The DVD did more than create a new means of exploiting old product. It created an industry devoted to transferring analogue celluloid motion pictures into the digital domain, of converting image and sound into data.

It seems a straightforward concept: point a film projector into the lens of an electronic camera. But the electronic reality is anything but simple. According to Paul Hearty, director of the Rogers Communications Centre at Ryerson University in Toronto, there are two principal hurdles in the digital archiving process: storage and obsolescence.

The more sophisticated the data rendering, the bigger the memory requirement. Hearty would know - as one of the pioneers of the North American HD TV standard, he is now working with image resolutions well beyond standard high-definition imagery. 'At seven gigabytes per second, that's a lot of storage,' he says.
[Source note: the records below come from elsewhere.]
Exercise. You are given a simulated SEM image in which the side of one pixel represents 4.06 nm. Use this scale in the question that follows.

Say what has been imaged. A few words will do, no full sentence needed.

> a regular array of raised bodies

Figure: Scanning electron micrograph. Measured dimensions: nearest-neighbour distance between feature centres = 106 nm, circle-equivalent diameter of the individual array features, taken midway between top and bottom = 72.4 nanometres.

Then there is the unnervingly brief lifespan of formats. The motion picture projector is more than 100 years old but functions pretty much the same as when it was invented. Not so with electronic technology: it is one thing to record a film but, says Hearty, how do you ensure your recording will be recoverable'

As the US studios began to digitise their libraries as part of the move into the DVD format, they had to make the best possible copy of the celluloid image. These are the masters. But the studios still retain all the VHS masters for the pre-recorded VHS tapes it sold. Which is a lot of tapes.

'As you lay down copies, you have to lay down machines so that people in the future can access those copies,' says Hearty. 'If you want to preserve film, you have to preserve projectors.' And so on.

Further, as the technology has increased in sophistication, as DVD has made way for HD-DVD and Blu-ray, the quality of the image recording has improved dramatically. But while digital-cinema technologists hope to exceed film in image quality, 'high-definition still can't match film at its best,' says Hearty. Which means the studios will have to hold on to their celluloid treasures for a while yet. There is life in those frames that has eluded capture.

Unfortunately, the process of converting old nitrate films to celluloid began too late for many films. Then again, it is something of a miracle that it happened at all. The University of California, Los Angeles (UCLA) film and television archive was launched as a rescue mission, when a film historian learned the studios were planning to dump their old negatives in the Pacific Ocean.

And what happens, heaven forbid, if Los Angeles is swallowed by an earthquake' Is that the end of the studios' archives'

'We have digital files stored in New Jersey,' says David Bishop, president of Sony Pictures Home Entertainment.